ACC2000: Database Normalization Basics
ID: Q209534
|
The information in this article applies to:
SUMMARY
Novice: Requires knowledge of the user interface on single-user computers.
This article explains database normalization terminology for beginners. A
basic understanding of this terminology is helpful when discussing the
design of a relational database.
MORE INFORMATION
Description of Normalization
Normalization is the process of organizing data in a database. This
includes creating tables and establishing relationships between those
tables according to rules designed both to protect the data and to
make the database more flexible by eliminating redundancy and
inconsistent dependency.
Redundant data wastes disk space and creates maintenance problems. If
data that exists in more than one place must be changed, the data must
be changed in exactly the same way in all locations. A customer
address change is much easier to implement if that data is stored only
in the Customers table and nowhere else in the database.
What is an "inconsistent dependency"? While it is intuitive for a user
to look in the Customers table for the address of a particular
customer, it may not make sense to look there for the salary of the
employee who calls on that customer. The employee's salary is related
to, or dependent on, the employee and thus should be moved to the
Employees table. Inconsistent dependencies can make data difficult to
access because the path to find the data may be missing or broken.
There are a few rules for database normalization. Each rule is called
a "normal form." If the first rule is observed, the database is said
to be in "first normal form." If the first three rules are observed,
the database is considered to be in "third normal form." Although
other levels of normalization are possible, third normal form is
considered the highest level necessary for most applications.
As with many formal rules and specifications, real world scenarios do
not always allow for perfect compliance. In general, normalization
requires additional tables and some customers find this cumbersome. If
you decide to violate one of the first three rules of normalization,
make sure that your application anticipates any problems that could
occur, such as redundant data and inconsistent dependencies.
The following descriptions include examples.
First Normal Form
- Eliminate repeating groups in individual tables.
- Create a separate table for each set of related data.
- Identify each set of related data with a primary key.
Do not use multiple fields in a single table to store similar data.
For example, to track an inventory item that may come from two
possible sources, an inventory record may contain fields for Vendor
Code 1 and Vendor Code 2.
What happens when you add a third vendor? Adding a field is not
the answer; it requires program and table modifications and does not
smoothly accommodate a dynamic number of vendors. Instead, place all
vendor information in a separate table called Vendors, then link
inventory to vendors with an item number key, or vendors to inventory
with a vendor code key.
Second Normal Form
- Create separate tables for sets of values that apply to multiple
records.
- Relate these tables with a foreign key.
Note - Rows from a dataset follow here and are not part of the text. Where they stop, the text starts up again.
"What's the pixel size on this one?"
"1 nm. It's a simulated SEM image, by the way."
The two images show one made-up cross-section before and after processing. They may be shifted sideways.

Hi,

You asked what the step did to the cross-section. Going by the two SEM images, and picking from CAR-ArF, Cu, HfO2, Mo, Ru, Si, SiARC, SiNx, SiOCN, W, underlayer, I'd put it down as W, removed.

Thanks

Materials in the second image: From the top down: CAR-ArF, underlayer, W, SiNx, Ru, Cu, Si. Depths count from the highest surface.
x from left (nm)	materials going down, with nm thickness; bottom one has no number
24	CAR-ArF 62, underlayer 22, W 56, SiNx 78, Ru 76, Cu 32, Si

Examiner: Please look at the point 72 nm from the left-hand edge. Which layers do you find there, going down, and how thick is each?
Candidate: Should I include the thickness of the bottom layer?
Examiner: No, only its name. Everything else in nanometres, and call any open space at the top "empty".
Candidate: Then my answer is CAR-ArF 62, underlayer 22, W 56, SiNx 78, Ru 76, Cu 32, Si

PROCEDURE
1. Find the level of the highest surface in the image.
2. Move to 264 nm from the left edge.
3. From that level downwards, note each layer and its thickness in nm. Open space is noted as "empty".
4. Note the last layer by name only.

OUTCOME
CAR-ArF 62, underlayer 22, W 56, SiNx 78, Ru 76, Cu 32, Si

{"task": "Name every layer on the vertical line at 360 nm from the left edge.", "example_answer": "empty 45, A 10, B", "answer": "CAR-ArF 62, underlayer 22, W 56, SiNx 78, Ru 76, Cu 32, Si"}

Records should not depend on anything other than a table's primary key
(a compound key, if necessary). For example, consider a customer's
address in an accounting system. The address is needed by the
Customers table, but also by the Orders, Shipping, Invoices, Accounts
Receivable, and Collections tables. Instead of storing the customer's
address as a separate entry in each of these tables, store it in one
place, either in the Customers table or in a separate Addresses table.
Third Normal Form
- Eliminate fields that do not depend on the key.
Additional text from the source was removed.